William the I of England, better known as William the Conqueror, and sometimes also as William the Bastard was a vicious thug, a paranoid maniac and a homicidal despot. Slaughter, mayhem and tyranny were the tools of his trade and his greed and cruelty were legendary.
Some years after the Battle of Hastings, the people of Northern England were subjected to a campaign of terror known as “the Harrying of the North” in which towns and villages were looted and destroyed and crops, animals, houses and possessions burnt to the ground in a scorched earth policy. Men, women and children were murdered and his enemies systematically hunted down and exterminated. In this subjugated wasteland the survivors faced destitution and famine and many starved to death.
Addicted to sex, food and violence, here was a man whose appetites could never be satisfied. A man for whom enough was never enough. Woe betide anyone foolish enough to insult or get on the wrong side of William. He would cut off the hands and feet of his enemies and gouge their eyes out for good measure.
Of course, dear William had his good points too. Contemporaries described a man of exceptional health and great stamina who enjoyed hunting and horsemanship. Widely praised as an efficient administrator and collector of taxes he was also a strong supporter of the church. Thanks to his generosity many new monasteries were founded during his reign, and there is little doubt that in spite of his natural predilection for murder and despotism, he was a man of fastidious personal piety.

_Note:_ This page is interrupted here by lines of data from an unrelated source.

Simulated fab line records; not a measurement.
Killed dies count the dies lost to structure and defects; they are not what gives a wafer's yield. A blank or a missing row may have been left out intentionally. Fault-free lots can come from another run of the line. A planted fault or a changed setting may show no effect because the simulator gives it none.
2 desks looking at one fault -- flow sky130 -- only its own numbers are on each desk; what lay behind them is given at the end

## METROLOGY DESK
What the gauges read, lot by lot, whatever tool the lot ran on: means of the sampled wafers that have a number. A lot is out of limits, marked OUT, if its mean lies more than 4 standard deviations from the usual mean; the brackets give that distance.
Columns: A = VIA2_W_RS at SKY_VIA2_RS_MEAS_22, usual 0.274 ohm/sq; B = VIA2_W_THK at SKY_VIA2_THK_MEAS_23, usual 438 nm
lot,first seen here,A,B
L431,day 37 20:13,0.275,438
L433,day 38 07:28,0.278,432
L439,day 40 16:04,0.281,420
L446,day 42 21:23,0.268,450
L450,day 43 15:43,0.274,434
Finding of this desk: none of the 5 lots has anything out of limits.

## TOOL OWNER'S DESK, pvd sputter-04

It’s good to know too that William received the papal seal of approval for his conquest of England and in 1070 was ceremonially crowned by legates sent by Pope Alexander during the Easter court. Thank God for William the Bastard! Where would we be without him?
Later in life William tried to learn Old English, but quickly decided it was not worth the effort when he could more easily force the locals to speak French instead.